If you're using a real HBase cluster, you will also need to pass the --zkquorum flag to specify the comma-separated list of hosts serving your ZooKeeper quorum. The --cachedir can be purged periodically, e.g. by a cron job.

At this point you can access the TSD's web interface through 127.0.0.1:4242 (if it's running on your local machine).

Using OpenTSDB

Create your first metrics

Metrics need to be registered before you can start storing data points for them.
./tsdb mkmetric mysql.bytes_received mysql.bytes_sent
This will create 2 metrics: mysql.bytes_received and mysql.bytes_sent

New tags, on the other hand, are automatically registered whenever they're used for the first time. Right now OpenTSDB only allows you to have up to 224 = 16777216 different metrics, 16777216 different tag names and 16777216 different tag values. This is because each one of those is assigned a UID on 3 bytes. Metric names, tag names and tag values have their own UID spaces, which is why you can have 16777216 of each kind. The size of each space is configurable but there is no knob that exposes this configuration parameter right now. So bear in mind that using user ID or event ID as a tag value will not work right now if you have a large site.

Start collecting data

So now that we have our 2 metrics, we can start sending data to the TSD. Let's write a little shell script to collect some data off of MySQL and send it to the TSD (note: this is just an example, in practice you can use tcollector's MySQL collector.):
cat >mysql-collector.sh <<\EOF #!/bin/bash set -e while true; do mysql -u USER -pPASS --batch -N --execute "SHOW STATUS LIKE 'bytes%'" \ | awk -F"\t" -v now=`date +%s` -v host=`hostname` \ '{ print "put mysql." tolower($1) " " now " " $2 " host=" host }' sleep 15 done | nc -w 30 host.name.of.tsd PORT EOF chmod +x mysql-collector.sh nohup ./mysql-collector.sh &
Every 15 seconds, the script will collect 2 data points from MySQL and send them to the TSD. You can use a smaller sleep interval for more real-time monitoring, but remember you can't have sub-second precision, so you must sleep at least 1 second before producing another data point.

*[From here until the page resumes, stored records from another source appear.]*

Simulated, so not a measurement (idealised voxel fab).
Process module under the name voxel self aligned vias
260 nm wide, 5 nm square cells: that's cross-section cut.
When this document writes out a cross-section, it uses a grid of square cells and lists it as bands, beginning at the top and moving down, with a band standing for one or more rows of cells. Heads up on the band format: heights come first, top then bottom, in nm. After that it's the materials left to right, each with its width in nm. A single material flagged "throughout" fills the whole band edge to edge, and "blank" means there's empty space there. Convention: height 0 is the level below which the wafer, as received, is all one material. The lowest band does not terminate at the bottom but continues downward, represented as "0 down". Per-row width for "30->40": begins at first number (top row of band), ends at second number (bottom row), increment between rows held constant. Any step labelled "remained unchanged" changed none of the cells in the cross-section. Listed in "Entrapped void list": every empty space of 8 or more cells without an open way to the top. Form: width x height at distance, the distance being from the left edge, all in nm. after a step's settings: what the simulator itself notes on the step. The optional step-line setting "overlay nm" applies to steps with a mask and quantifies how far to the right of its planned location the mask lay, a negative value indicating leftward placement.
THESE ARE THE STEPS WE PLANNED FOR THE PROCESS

What does the script do? If you're not a big fan of shell and awk scripting, it may not be obvious how this works. But it's simple. The set -e command simply instructs bash to exit with an error if any of the commands fail. This simplifies error handling. The script then enters an infinite loop. In this loop, we query MySQL to retrieve 2 of its status variables:

$ mysql -u USER -pPASS --execute "SHOW STATUS LIKE 'bytes%'" +----------------+-------+ | Variable_name | Value | +----------------+-------+ | Bytes_received | 133 | | Bytes_sent | 190 | +----------------+-------+
The --batch -N flags ask the mysql command to remove the human friendly fluff so we don't have to filter it out ourselves. Then the output is piped to awk, which is told to split fields on tabs (-F"\t") because with the --batch flag that's what mysql will use. We also create a couple of variables, one named now and initialize it to the current timestamp, the other named host and set to the hostname of the local machine. Then, for every line, we print put mysql., followed by the lower-case form of the first word, then by a space, then by the current timestamp, then by the second word (the value), another space, and finally host= and the current hostname. Rinse and repeat every 15 seconds. The -w 30 parameter given to nc simply sets a timeout on the connection to the TSD.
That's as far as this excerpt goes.